The Pollock Family Farm, started by brothers Malcolm and Neil in 1921, receives Century Farm Award

One View Royal family is being honoured for putting in an honest century’s work.

The Pollock Family Farm started when brothers Malcolm and Neil Pollock bought 24 acres of land near the Six Mile Pub in View Royal from the Hudson Bay Company in 1921. Now more than 100 years later, their descendants are still growing fresh produce and are being honoured with a Century Farm Award by the province.

“We’ve really looked after the place. In 100 years there are no places that are eroded or poisoned,” said current owner David Pollock.

After buying the land, Malcolm – David’s grandfather – and Neil cleared it using horses, built four glass houses and got to work farming. The farm was known for its innovative work using glass houses to grow crops, according to a 1927 article in Farm and Home, a B.C. farm journal.

Throughout the years the farm has expanded and changed. In the 1930s, a farmhouse, barn and milk house were built and the farm was in full operation during the Great Depression and Second World War. Malcolm’s son Earl ran the farm for five decades between 1939 and 1990. In the 1970s, Earl sold the property the greenhouses were on – where Elements Casino Victoria now sits – and moved most of the farm work to its current location on Atkins Road.

Then came another generation in 1990 when Earl’s son David was added to the deed. David and his wife Ingelise started an apple orchard and berry crops, produced hay and beef, and grew a market garden. In 2003, David took over the Pollock Family Farm and continues to operate it today. The family can trace its farming roots back even further than the 1920s, with David being related to John Fenerty, who established a large farm in 1868 where the University of Victoria campus now sits.

David is now in his 70s but has three children who will decide what to do with the farm – David said they’re interested in keeping it running. Small farms like his are a tricky business to make profitable nowadays but it’s important they continue for a number of reasons, he said.

“It depends on the nature of what you’re valuing: are you valuing money, currency? Or are you valuing the way life? Small farms were the backbone of Canada’s way of life for a long time and that all kind of changed.”

Food security can also become an issue as more small farms disappear.

“If we don’t keep operating farms like this we won’t have a local food supply and I think that would be very sad,” said David.
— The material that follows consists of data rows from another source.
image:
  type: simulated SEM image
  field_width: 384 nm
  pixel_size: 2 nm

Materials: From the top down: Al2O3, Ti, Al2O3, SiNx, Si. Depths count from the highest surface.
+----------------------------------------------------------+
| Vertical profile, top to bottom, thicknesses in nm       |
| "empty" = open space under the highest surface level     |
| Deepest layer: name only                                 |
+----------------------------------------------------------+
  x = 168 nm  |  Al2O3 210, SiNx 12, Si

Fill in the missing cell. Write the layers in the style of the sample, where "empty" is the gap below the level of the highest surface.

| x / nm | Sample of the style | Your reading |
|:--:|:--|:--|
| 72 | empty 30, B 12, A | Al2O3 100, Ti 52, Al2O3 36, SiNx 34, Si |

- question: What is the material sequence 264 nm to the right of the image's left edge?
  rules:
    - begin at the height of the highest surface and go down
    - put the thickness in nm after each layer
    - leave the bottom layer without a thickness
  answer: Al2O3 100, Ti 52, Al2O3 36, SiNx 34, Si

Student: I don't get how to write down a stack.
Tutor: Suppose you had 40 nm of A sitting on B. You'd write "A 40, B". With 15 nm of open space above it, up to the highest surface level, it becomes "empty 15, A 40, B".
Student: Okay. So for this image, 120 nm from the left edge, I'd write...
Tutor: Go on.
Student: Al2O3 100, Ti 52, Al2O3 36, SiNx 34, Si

“I was born on Vancouver Island, I was born onto this property. I grew up with agriculture all around me because of my father’s connections, and friends. When I was a little boy, almost everybody with a big backyard had a prolific garden or cement greenhouses. There’s an awful lot of food being produced and you don’t see it anymore. Modern houses don’t have any yard to speak of. I think urban populations have forgotten where their food is coming from. If we lost the ferries, we’d be in trouble in two or three days.”